Posted on 01/14/2014 10:59:55 AM PST by silent_jonny
I agree, and not just because of his caterwauling.
He's played the race card.
Last week, he played the "isn't my baby cute" card.
And tonight, in what was clearly a last ditch effort to save himself, he played the sympathy card.
He's a manipulative little jackass.
Oh please”Tombstone”
Thou shalt not criticize the last remaining Black contestant--at least not the same way you criticize the white contestants.
I hope. He should go before Pinky.
Evening, Patriot! Good to see you. Hope you’re doing well.
Hahaha!
It's been a while :)
“Tombstone” goes off on too many tangents before the end. Good movie though!
Aha! That’s it! Sam is an Osmond! Or has the same dentist!
They are having us “meet” the idols “live” but fully clothed at least.
Caleb - The Rocker
Sam - The Tentative
Jessica - Not as Smart as She Looks
CJ - The Pitchy
Alex - The Flounder
Jeeeena - the Jeeeeena
Lots of homemade signs in the audience this week.
Maybe some actually are, lol.
Wow, JLo’s dress is so long. At least an inch below her c section scar. Lol.
Clothes compliments of the Sonny and Cher collection.
My goodness, you are right! The guitarist is even sonny! Before he met the tree.
“Barracuda” is pretty good. Keith is enjoying it but it’s JLo who’s doing the bobbin’ just like Keith or any rooster you know.

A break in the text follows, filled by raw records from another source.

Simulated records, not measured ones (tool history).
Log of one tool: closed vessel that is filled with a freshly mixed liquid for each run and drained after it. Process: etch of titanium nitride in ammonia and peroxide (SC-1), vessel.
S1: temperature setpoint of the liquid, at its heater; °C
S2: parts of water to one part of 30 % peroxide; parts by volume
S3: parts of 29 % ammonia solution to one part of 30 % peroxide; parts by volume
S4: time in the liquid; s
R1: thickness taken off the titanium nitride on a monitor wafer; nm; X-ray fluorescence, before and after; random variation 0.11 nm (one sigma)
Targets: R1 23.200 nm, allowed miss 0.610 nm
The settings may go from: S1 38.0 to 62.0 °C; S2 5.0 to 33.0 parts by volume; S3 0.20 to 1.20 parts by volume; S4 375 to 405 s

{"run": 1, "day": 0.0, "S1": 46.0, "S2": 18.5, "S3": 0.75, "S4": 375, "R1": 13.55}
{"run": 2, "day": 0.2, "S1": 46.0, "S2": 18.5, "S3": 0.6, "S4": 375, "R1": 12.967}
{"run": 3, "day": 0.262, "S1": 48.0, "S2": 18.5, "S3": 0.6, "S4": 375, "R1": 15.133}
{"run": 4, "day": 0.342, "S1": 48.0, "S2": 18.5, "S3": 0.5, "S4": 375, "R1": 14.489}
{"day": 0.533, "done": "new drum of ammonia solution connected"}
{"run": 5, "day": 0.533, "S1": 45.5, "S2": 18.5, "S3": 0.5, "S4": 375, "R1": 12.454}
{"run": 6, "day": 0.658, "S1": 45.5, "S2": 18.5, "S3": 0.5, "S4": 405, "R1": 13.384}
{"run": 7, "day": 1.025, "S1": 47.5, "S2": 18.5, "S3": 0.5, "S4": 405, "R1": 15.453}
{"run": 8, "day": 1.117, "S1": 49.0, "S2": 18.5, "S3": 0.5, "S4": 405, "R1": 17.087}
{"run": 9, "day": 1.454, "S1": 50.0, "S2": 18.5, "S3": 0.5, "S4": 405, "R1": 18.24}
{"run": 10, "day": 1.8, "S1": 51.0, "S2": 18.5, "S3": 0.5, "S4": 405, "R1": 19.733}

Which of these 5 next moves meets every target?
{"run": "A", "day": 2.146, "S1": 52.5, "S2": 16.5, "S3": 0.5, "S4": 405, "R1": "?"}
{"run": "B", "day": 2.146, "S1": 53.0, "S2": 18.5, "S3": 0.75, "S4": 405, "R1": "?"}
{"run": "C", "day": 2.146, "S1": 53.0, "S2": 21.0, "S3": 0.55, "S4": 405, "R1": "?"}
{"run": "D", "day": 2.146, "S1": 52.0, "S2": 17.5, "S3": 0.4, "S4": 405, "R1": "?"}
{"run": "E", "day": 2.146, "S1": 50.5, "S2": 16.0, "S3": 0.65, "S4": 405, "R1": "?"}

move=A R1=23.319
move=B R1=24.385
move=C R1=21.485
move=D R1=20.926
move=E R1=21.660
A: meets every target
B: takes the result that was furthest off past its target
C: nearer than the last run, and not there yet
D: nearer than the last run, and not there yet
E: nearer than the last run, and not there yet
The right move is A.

Did anyone see the Voice last night?
Shakira pulled a JLo and I lost all respect for her. The other judges did a performance with their three each contestants, letting them shine, but letting them see that they are good singers and performers in their own right. Not shakira. She performed alone, and LIPSYNCED the entire thing, poorly. So poorly that it was evident. The song was all studio vibration sounding too. Cheesy and horrible.
That song gave her goosies? I think it was probably just Harry pinching her.
And Keith wasn’t just bobbing, he was doing that dance where women shake their bosoms forward. Like he had tassels on him.
Personally, I thought Sam was, in the words of the great Simon Cowell, UT-TERLY FORGETTABLE.
Seacrest overloads the Ferlies, schmoozing with Sam about his 18th birthday. Laying it on thick.
But it means he can’t date them any more for fear of jail time, ha ha Ferlies!!
Oh. My. Gosh. CJ would be thrown out of karaoke bars down on the highway for this. This hurts.
What is this I see?? SIMULTANEOUS BOB??????? Wow, Keith and JLo are gonna need a cigarette after this.
HCjr once again reminding CJ that the object of the game is to sing in tune. LOL.
He is really good! Telling him how he loved the song, etc. Then “I gotta say again, that we need to focus more on intonation” rofl.
Oh for the love of Pete, Seacrest, just break out the wig, the dress, and the high heels and sing I Feel Pretty. You know you want to.
He comes so close. That boy band that he was all touchy feely with, he invites to his show in the morning, but adds, “but stay the night.” Then, “enjoy the rest of the show.” Yeah, Freud knows what you really wanted, there, Ryan.